Published: August 2015
Q: We just built a new shed in our backyard, and we love it. But will it be covered by our homeowners insurance? What about all the stuff we're storing inside?
A: A shed will likely be covered, says Shelby Mobley, an Allstate agency owner in Cedar Grove, New Jersey. You’ll want to notify your agent about your new structure, of course, but most homeowners policies will cover buildings on your property that aren’t attached to your home, like a gazebo, shed or detached garage.
“It’s called other structures protection,” says Mobley, “and, typically, the [standard] coverage is for 10 percent of the amount of insurance you have on your home. So if your home is insured for $200,000, your shed and other structures would be insured for 10 percent of that, $20,000.”
An important thing to remember is that the figure is meant as total coverage for all of your unattached buildings, and even fixtures like fences. So if the addition of the shed now brings the value of your outbuildings to more than 10 percent of your standard coverage, you may want to increase the total of your homeowners insurance policy, Mobley says.
“It really depends on the cost of the shed,” she explains. “If you have a home that’s worth $200,000, and your shed is worth $20,000, then it may become a little dicey. You would definitely want to know the cost to rebuild it if it ever was flattened to the ground.”
The amount of protection you have for personal property, including items stored inside the shed, may also be derived from the amount of insurance you have on your home, Mobley says.
“Depending on your carrier, your base policy may include coverage for your belongings based on the amount of the amount of insurance you have on your home, and the coverage would not cost you any additional money,” she says.
Though, you may want to be careful about what exactly you store in your shed and consider what perils your policy covers. Outdoor equipment such as a lawn mower or gardening tools may be better items to store in a shed than, say, clothing or other belongings that might not hold up as well to humidity, insects or other potential risks that would likely not be covered by insurance.

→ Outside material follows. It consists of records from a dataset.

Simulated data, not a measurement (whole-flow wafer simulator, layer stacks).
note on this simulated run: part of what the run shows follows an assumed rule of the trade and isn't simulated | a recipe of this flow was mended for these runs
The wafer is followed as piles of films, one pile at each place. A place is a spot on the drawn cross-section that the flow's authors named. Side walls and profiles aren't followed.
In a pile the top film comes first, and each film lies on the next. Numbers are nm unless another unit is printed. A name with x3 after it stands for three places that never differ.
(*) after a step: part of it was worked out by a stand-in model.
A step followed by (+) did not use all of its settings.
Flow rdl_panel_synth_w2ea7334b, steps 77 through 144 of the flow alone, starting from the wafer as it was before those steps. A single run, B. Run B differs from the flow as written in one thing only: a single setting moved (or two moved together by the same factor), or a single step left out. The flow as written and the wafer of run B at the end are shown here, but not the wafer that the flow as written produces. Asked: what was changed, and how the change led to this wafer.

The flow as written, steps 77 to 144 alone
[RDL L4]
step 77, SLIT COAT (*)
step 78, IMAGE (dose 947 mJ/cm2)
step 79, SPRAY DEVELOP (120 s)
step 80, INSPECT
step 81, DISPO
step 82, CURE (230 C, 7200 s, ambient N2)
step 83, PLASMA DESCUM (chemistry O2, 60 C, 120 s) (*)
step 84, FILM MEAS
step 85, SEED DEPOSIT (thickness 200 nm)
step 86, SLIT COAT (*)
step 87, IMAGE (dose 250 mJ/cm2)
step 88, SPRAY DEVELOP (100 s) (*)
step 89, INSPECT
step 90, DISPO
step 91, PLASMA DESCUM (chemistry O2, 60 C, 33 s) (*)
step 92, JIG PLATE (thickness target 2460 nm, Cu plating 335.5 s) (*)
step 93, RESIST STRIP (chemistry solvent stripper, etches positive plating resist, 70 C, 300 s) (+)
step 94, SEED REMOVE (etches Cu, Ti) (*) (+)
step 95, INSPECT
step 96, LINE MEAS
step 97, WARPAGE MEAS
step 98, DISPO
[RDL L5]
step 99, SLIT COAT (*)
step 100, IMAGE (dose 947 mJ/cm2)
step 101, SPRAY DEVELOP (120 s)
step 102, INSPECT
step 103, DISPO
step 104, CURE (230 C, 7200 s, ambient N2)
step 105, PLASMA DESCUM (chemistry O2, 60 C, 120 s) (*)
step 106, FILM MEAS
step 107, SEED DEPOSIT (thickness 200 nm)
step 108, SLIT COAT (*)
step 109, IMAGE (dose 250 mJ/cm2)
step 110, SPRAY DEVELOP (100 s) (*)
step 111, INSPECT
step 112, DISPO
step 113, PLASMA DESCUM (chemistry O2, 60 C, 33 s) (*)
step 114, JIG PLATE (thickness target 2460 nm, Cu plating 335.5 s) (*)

Even for items that are covered, limits will apply. Talk to your local agent to learn about how your policy helps protect your structures and personal property from certain perils, and about its stated coverage limits.
To properly protect certain high-value items, you can purchase additional coverage that protects the specific item for its appraised value. “You would be smart to insure that separately,” Mobley says.
Bottom line, she says, “Enjoy your new building, but don’t keep valuables in your shed.”